This paper provides a historical analysis of the Special Permission for Residence (SPR), a discretionary measure of relief for undocumented immigrants in Japan until the 1970s, the period before the Japanese government signed the Refugee Convention. SPR deserves close attention in the sense that it has served as a strategic measure to make Japanese immigration system work for the authority’s purposes. According to the Immigration Bureau, decisions to grant permission are made from two apparently incompatible points of view, namely,“humanitarian considerations”and“national interests,”although it seems that the latter has always been given priority over the former in actual cases. It needs to be explained how this relief measure was incorporated and utilized in the postwar Japanʼs immigration control system.

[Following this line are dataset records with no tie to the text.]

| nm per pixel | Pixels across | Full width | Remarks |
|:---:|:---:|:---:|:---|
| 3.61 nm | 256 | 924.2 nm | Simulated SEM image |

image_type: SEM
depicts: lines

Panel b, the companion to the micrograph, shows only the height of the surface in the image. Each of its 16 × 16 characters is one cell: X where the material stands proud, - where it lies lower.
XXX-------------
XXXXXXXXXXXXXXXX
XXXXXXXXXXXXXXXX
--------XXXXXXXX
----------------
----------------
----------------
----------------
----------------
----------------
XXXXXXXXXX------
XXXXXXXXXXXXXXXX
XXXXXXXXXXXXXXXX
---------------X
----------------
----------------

The historical origin of the SPR in Japan was the relief measure during the Allied Occupation granted to illegalized immigrants, Korean in most cases, based on a petition submitted to the General Headquarters. After the restoration of sovereignty, as the South Korean government refused to accept deportees, the Japanese government reintroduced this relief measure, from an allegedly “humanitarian”standpoint, for those to be deported. Thus, the SPR functioned as a complement to postwar Japanʼs foreign policy of reincorporating itself into the international community while avoiding postcolonial responsibilities. On the other hand, the SPR was never applied to political refugees in spite of the existence of those seeking asylum in Japan. It was in this situation that three cases in court filed in the 1960s functioned as challenges to Japanʼs immigration policy. The results of these cases showed that Japanʼs immigration authority was never tolerant of any substantial restrictions to its large discretionary power over immigrants.
Namely, the authority succeeded in reversing the judgement to restrict its discretionary power by a particular international norm, a political offense exception in extradition, whereas it did not strongly resist the judgement to restrict its discretionary power by an universal but abstract humanitarian principle.